Oo, good thought. I think you might be right. Will investigate and try today.

Nuria triaged this task as Medium priority.May 31 2018, 4:37 PM
Nuria moved this task from Incoming to Operational Excellence on the Analytics board.
Nuria added a project: Analytics-Kanban.

Ah! Yup, we do use compression = snappy. Just noticed that you re commented. Hm.

Vvjjkkii renamed this task from Huge messages in eqiad.mediawiki.job.cirrusSearchElasticaWrite (and other?) topics to zxbaaaaaaa.Jul 1 2018, 1:06 AM
Vvjjkkii raised the priority of this task from Medium to High.
Vvjjkkii updated the task description. (Show Details)
Vvjjkkii removed subscribers: gerritbot, Aklapper.
mobrovac renamed this task from zxbaaaaaaa to Huge messages in eqiad.mediawiki.job.cirrusSearchElasticaWrite (and other?) topics.Jul 1 2018, 11:14 AM
mobrovac lowered the priority of this task from High to Medium.
mobrovac updated the task description. (Show Details)
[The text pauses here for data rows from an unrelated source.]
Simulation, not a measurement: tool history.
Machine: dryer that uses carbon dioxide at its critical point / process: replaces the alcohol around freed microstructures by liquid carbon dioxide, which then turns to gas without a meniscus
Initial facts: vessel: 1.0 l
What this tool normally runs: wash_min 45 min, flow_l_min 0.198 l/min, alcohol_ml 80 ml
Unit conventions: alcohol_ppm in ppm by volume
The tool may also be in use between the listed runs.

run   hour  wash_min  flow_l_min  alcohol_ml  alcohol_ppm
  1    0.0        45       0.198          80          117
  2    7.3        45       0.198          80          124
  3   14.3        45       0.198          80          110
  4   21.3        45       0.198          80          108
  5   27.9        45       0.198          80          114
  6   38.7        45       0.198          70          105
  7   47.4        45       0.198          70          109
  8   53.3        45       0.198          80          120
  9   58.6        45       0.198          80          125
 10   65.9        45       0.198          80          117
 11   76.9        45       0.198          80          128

So, we've recently re-enabled job queue topic mirroring between main-eqiad and main-codfw, including this cirrusSearchElasticaWrite topic. I haven't seen any of these errors in those MirrorMaker instances, which either means that: there haven't been any of these huge messages since we started mirroring again, OR there is something specific to the main-eqiad -> jumbo-eqiad instance configuration that causes the message request size when producing to jumbo-eqiad to be too large.

The cirrusSearchElasticaWrite job is relatively rare right now, it mostly gets volume when we are doing maintenance tasks. To tease out if the are any problems i ran a pause against the codfw cluster for 10 minutes, actual usage during maintenance tasks would probably be longer but wanted to check if increasing the volume to capture a wider range of page updates made any difference.

And i logged the pauses against wrong cluster, they are (from SAL log):

2018-07-05:
19:07 ebernhardson: T194678 un-pause cirrussearch writes to codfw
18:55 ebernhardson: T194678 pause cirrussearch writes to codfw to check how kafka+mirrormaker responds

Ottomata lowered the priority of this task from Medium to Low.Aug 15 2018, 5:16 PM
Ottomata removed a project: Analytics-Kanban.
debt claimed this task.